Use R to Extract Thousands of Image File Paths and Write to CSV

Note: I’m a graduate student at the University of Miami working on my capstone, a visualization of the Pictures of the Year International Archives. If you’re curious about my process, here are my posts tagged with capstone. Keep in mind, I’m learning as I go so I’m more than all ears for more efficient solutions. Please let me know in the comments!

After spending way too much time going through the process I outlined in my previous post, about adding links and image paths to an Excel file. I decided to figure out another, possibly more efficient solution with either R or Python. It was worth the effort and it’s amazing how you can go down the rabbit hole testing and trying out different methods. I had to cut myself off – lol.

Every project means learning something new even if it seems basic but since I’ve been learning R entirely on my own using the big bad Google and a few books, I’m trying not to beat myself up for learning how to ride my bike for the first time. So, after a few attempts to figure out a solution for extracting links to thousands of images in folders and subfolders with Python, I decided to try R and was finally successful.

After some digging, I stumbled upon this post about working with files and folders in R. It was exactly what I needed to understand how to eventually extract the file paths to every single image on my external hard drive.

list.files()

#get the full name (path and file name) of each file
list.files(full.name = TRUE)

#list of subfolders and files within the subfolders
list.files(recursive = TRUE)

I could finally make a visual connection between what was printed in R and what was on my hard drive – yay.

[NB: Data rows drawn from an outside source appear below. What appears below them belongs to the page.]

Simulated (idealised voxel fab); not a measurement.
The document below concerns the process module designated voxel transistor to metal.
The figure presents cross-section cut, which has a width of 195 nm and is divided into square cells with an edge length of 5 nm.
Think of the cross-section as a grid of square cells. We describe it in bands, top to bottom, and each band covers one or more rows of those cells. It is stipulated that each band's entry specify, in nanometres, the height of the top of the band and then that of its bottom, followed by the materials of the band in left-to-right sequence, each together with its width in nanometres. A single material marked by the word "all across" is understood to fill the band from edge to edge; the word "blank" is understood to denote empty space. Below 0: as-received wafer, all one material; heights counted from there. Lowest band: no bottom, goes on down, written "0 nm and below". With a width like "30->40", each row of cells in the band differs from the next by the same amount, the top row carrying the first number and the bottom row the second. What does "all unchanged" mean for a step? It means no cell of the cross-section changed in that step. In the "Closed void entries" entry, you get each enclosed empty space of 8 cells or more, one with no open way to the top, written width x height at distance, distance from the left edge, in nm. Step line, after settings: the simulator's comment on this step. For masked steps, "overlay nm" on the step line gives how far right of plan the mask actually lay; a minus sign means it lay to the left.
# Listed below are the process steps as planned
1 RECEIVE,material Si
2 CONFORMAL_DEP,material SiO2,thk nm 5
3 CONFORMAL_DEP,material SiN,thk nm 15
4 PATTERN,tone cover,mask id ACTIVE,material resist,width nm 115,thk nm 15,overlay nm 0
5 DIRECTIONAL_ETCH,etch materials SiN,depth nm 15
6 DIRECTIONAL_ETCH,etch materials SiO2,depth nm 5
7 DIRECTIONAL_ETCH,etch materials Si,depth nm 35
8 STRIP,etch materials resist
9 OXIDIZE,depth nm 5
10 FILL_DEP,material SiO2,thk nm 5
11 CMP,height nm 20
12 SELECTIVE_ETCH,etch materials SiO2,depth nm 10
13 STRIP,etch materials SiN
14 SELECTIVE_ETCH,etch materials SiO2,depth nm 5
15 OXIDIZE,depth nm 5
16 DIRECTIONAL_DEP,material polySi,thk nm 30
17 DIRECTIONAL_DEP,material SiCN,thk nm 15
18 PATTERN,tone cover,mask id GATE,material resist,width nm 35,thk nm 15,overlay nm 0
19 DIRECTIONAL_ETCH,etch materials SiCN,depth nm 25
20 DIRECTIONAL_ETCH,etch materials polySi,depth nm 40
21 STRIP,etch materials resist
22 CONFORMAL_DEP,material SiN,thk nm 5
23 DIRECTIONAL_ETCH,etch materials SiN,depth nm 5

Now, before I go any further I should explain why I need the paths to the image files. I’m hoping to use PixPlot by the Yale Digital Humanities Lab and/or TensorFlow to analyze and organize images. Using these tools will be my first attempt and if the wheels come off, I’ll have to figure out another solution.

OK, onward!

list.files("C:/path/to/somewhere/else", full.names = TRUE, recursive = TRUE)

Using the line of code above for reference, I printed the full path to the file, the name of the file (e.g. 01.jpg) and provided instructions to look inside every subfolder (I knew there were many).

Then, I fed the list (results) into a variable using an assignment operator into a variable I created: poy_img_paths It looks like this:

poy_img_paths <- list.files(full.names = TRUE, recursive = TRUE)

What I love about R and R.Studio to be exact, is that you can view the data within R so I could see exactly what I was getting.

Now that I had my list of paths to the images, I wanted to create a dataframe and then export to an excel file.

poyImagePaths.data <- data.frame(poy_img_paths, stringsAsFactors=FALSE)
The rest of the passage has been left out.